Skip to content
Blog

Visualizing time series data with Grafana and CrateDB

is an open-source tool that helps you build real-time dashboards, graphs, and all sorts of data visualizations. It is the perfect complement to CrateDB, which is purpose-built for monitoring large volumes of machine data in real-time and is a highly scalable time-series database

In this blogpost, I will show you how to:

  • Install CrateDB on-prem / Sign up for CrateDB Cloud
  • Load a sample dataset
  • Install Grafana
  • Connect Grafana to CrateDB or CrateDB Cloud
  • Build your first Grafana dashboard

If you already have CrateDB or CrateDB Cloud installed with data loaded into it, jump to the "Connect Grafana to CrateDB" section to get straight to the point.

Let’s get started!

This blog post uses Grafana 7.4.3 and CrateDB 4.4.1.

Installing CrateDB / Signing up for CrateDB Cloud

If you want to use CrateDB on-prem, an easy way to do so is with Docker. If you don't have Docker, you can download it here — just follow the instructions that will pop-up. For alternative install options, check out our docs.

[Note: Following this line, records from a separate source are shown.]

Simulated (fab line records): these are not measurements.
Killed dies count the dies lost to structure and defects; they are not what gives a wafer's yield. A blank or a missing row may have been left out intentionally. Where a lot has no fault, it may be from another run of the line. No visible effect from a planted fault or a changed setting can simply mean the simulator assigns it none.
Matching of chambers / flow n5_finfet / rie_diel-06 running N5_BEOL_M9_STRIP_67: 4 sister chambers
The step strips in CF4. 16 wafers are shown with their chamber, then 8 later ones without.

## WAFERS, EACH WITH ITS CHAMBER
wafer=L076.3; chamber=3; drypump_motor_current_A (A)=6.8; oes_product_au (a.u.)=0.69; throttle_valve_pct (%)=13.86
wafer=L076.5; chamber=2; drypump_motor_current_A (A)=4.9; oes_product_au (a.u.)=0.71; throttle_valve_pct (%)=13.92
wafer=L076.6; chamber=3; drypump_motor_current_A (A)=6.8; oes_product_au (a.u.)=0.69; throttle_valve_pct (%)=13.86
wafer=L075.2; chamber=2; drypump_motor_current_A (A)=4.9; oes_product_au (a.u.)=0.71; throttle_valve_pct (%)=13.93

Once you have Docker installed, create a directory where your data will be stored. Navigate there with your terminal, and run the following command:  

docker run --rm --name=cratedb --publish=4200:4200 --publish=5432:5432 --volume="$(pwd)/var/lib/crate:/data" --env CRATE_HEAP_SIZE=1g crate

Then, open http://localhost:4200/ in your browser. You will see the CrateDB Admin UI:

CrateDB Admin UI

If you prefer to use CrateDB Cloud, your subscription is free during the first month. You'll be done in a few minutes, no credit card required.

Loading a sample dataset

In this tutorial, I’ll use a sample dataset that includes data published by the NYC Taxi & Limousine Commissiona reduced-size version of the NYC dataset we've used in previous posts.  This is a great dataset to learn Grafana, as it includes a wide variety of information while loading fast into CrateDB.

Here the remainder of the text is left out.